He has surprised me with his soul filled with adventure. Not afraid to swim in cold creek water, run up a hiking trail with the rocks falling below him, and walk into the woods like a lead character in a children’s book.
He loves his brown hair falling in his face as he submerges his face underwater. I worry that it blocks his vision and tuck it behind his ears, which he protests by swiftly removing it.
He often calls for his sister when we leave the house, knowing she is left behind. Something that shocked me the first time he did it. Recognizing that she wouldn’t be by his side as he went off to his program.
He loves pizza, dinosaurs, sand flowing through his hands, baths, and water.
I have learned that it can feel how I imagined parenting to be, even if the circumstances of what it looks like are different.
I realize that no parent knows who their children are going to be before they are born. And no parent knows what kind of parenting they are going to need to do before they have children.

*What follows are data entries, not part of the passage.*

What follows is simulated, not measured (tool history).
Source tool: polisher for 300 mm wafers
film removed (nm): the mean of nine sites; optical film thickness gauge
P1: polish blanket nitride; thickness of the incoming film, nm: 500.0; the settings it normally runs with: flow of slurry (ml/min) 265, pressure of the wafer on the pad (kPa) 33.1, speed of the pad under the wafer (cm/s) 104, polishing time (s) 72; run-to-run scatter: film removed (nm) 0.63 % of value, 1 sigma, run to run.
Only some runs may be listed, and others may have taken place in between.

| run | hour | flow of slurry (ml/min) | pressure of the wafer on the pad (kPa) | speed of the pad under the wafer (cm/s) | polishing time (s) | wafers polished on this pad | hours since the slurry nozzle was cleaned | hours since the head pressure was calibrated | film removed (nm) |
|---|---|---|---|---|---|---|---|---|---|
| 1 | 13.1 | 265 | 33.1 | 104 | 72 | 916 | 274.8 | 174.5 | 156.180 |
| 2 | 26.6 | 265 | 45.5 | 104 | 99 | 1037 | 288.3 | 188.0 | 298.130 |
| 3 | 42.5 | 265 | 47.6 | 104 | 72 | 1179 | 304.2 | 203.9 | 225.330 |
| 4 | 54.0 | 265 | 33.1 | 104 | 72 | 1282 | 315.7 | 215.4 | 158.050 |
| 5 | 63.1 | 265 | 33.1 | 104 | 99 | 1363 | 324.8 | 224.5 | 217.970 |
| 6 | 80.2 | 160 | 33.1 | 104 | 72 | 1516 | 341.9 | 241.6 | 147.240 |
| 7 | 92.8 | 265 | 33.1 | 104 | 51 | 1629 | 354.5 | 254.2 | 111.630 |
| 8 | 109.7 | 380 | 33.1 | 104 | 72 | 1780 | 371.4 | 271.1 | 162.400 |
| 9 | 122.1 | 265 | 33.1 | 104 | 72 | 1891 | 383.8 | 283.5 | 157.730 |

My heart sings when he asks for something over and over again because it took him four years to learn how to request something verbally. My heart runs to him when he calls me in the night because I know he needs his Mom to comfort him. My heart is filled with pride when I see a tiny half grin when I ask him about his day. Even if he does not yet know how to answer my question, he knows I will continue to ask until he is ready.
I will soak up each moment because it does feel the way I imagined it would.
Our book is not written. I am surprised at how we are writing our story each day. I am happy to have these moments, and that autism has made me open my eyes to feel each one carefully. Because they are our moments, maybe he won’t remember that morning, but I know I will.